Parent Engagement Can Close School Readiness Gap: New Research Review

POSTED BY: MARILEE COMFORT ON WED, MAR 08, 2017

The Robert Wood Johnson Foundation (RWJ) just released an exciting research review.  Decades of research prove that children begin learning from the first day of their lives. Thus, parents are the prime drivers of early development, which lays the foundation for lifelong learning.  As we’ve argued in previous blogs (12, 3, 4), it stands to reason that supporting parents to nurture their children’s early experiences will enhance children’s readiness for school and social skills, decrease children’s behavior problems, and strengthen academic success.  A new research report from RWJ asks “What Works” under the umbrella of parent engagement.  As you can see from the report title,Parent Engagement Practices Improve Outcomes for Preschool Children, it focuses on the ultimate goal of improving children’s outcomes.

This research brief highlights recent parent engagement studies conducted with families living in low-income homes or communities with preschool children ages 3-5 years considered at risk for poor school readiness.  It reviews the benefits and challenges of systematically engaging families in early childhood programs in order to improve children’s school readiness outcomes. The review identifies four evidence-based approaches and describes examples of programs that successfully engage low-income parents and improve children’s outcomes. 

Parent engagement is considered a key element for accreditation of high-quality early childhood programs (for example, see NAEYC, Head Start) serving families of children birth to 5 years. But not all engagement efforts appeal to parents and actively engage them in promoting their children’s school readiness throughout their daily activities.

What Types of Parent Engagement Are Successful in Improving Child Outcomes?

This RWJ review of randomly controlled studies of evidence-based parent engagement approaches found the strongest outcomes in home visiting programs or parent group interventions with one or more of the following aims:

  • Promoting positive parenting practices and parent-child relationships. Parents learn to pay attention to their children, set clear expectations and limits, and reinforce positive behavior rather than using negative parenting practices.

 

  • Promoting home learning activities and effective teaching strategies. Parents receive and learn how to use developmentally appropriate toys/books/household objects to help their children enjoy and enhance learning opportunities.

 

  • Strengthening parent-teacher partnerships. Teachers build communication and collaborative planning with parents to support children’s development that goes far beyond parents simply volunteering in the classroom.

 

  • Emphasizing child physical health. Parents learn about the benefits of healthy eating and physical activity for themselves and their children, including specific strategies for building health lifestyles in their homes.

The RWJ report concludes:

“Evidence from rigorous research studies suggests that the parent engagement programs that support the most vulnerable families and effectively reduce gaps in child school readiness associated with socio-economic disadvantage must be intensive and strategic, considerably longer and more involved than the kinds of parent engagement practices that are widespread in preschools now.”

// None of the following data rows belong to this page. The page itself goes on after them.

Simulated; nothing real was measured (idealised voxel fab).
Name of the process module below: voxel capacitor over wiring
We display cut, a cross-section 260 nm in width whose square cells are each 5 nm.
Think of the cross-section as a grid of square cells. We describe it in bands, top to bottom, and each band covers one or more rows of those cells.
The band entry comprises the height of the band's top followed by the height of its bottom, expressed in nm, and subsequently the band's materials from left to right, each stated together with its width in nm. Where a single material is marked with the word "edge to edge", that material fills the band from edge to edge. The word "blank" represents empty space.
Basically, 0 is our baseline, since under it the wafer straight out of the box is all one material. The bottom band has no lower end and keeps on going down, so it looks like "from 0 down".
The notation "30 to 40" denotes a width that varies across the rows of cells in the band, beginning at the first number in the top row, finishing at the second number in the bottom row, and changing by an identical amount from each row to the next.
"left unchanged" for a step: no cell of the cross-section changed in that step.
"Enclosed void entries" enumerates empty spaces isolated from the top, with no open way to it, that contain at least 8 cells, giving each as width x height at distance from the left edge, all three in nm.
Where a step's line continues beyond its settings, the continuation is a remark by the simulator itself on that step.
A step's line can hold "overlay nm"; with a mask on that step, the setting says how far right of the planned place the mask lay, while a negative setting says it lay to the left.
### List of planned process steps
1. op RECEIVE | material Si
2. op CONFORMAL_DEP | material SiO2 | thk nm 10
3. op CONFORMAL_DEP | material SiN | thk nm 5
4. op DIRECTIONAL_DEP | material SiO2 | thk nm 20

(Parent Engagement Practices Improve Outcomes for Preschool Children, page 9)

To strategically pinpoint which of the 4 types of parent engagement listed above would be most effective with your families, consider using an observational parenting assessment, like KIPS.  KIPS addresses the first 2 of the 4 approaches by assessing each parent’s strengths and needs related to parenting practices, his/her parent-child relationship and teaching strategies. For the 3rd approach, KIPS can be used to strengthen parent-staff partnerships by working together to build nurturing parent-child interactions that promote children’s development. 

Offering families a parenting assessment in which parents and staff observe their parent-child interactions together helps parents learn about their strengths and areas for growth. The KIPS parenting assessment is a tool to guide these observations by focusing on a set of 12 parenting behaviors that are proven to promote children’s development and school readiness.  KIPS observations can unlock insights into parenting for both families and staff, and point to specific skills that would enhance the parent-child relationship. 

We have RWJ and Penn State University to thank for this collaborative effort.  The authors are Karen Bierman, PhD, at the Edna Bennett Pierce Prevention Research Center, Pennsylvania State University, Pamela Morris, PhD, at the Steinhardt School of Culture, Education, and Human Development, New York University and Rachel Abenavoli, PhD, a post-doctoral fellow at New York University.